Ten years later unlikeable college students at the lamest party ever blather on and pad the film with the legend of the slaughterhouse haunting.  The chicken worker, named Sickle, was supposedly killed the night the couple went there to have sex.  He'd sexually assaulted a girl and since the law didn't do anything about it, Sickle is hung by her boyfriend and his friends. But he fell into the chicken dunking water when the rope broke and was resurrected... somehow... electrically. Why does this make me think there should be a sequel,  Slaughterhouse 2: Electric Boogaloo?

The footage of the young couple who go to the slaughterhouse to have sex is repeated within the first thirty minutes. It's confusing since now we're told Sickle was already dead when they go there.  But the earlier footage cut between the couple walking through the slaughterhouse and Sickle smacking the chicken carcasses around which made it appear he was alive and fine.

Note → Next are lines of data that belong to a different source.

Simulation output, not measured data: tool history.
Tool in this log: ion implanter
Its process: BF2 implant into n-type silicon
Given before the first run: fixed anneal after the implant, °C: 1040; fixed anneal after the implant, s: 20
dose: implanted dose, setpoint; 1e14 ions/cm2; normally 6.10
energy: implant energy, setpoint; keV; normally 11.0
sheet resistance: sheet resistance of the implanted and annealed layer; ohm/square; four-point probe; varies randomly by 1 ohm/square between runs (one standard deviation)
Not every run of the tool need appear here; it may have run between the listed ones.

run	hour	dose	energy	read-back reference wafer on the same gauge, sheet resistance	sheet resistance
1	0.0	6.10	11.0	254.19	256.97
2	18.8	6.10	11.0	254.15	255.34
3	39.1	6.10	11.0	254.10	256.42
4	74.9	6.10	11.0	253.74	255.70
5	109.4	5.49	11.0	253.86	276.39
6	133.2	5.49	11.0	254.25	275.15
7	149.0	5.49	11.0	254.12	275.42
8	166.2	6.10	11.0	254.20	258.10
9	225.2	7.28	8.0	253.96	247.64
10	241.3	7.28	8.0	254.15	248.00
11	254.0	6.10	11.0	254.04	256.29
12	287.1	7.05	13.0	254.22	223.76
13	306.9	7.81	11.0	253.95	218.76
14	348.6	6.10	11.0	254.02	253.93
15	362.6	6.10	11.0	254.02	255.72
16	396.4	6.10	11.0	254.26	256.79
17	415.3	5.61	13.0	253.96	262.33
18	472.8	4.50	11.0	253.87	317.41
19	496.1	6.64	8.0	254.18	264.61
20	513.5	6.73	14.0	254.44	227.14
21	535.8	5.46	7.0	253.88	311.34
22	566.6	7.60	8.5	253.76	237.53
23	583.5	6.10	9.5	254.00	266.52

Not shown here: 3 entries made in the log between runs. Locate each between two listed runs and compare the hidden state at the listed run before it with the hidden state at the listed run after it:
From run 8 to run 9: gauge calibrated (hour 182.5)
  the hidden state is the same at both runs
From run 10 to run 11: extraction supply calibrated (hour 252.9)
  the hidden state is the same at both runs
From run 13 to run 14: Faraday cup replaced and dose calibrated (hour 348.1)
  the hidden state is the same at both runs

I couldn't figure out if the characters were supposed to be in high school or college. They look way too old for either, but since they referred to the school grounds as a campus, I am guessing they were supposed to be college students.

Check your camera work, people.  Due to the way the beheading scene was shot, it appears as if the  head floats up to the ceiling rather than fall to the floor.  Just because you find an angle artistic doesn't mean it will translate well to the audience.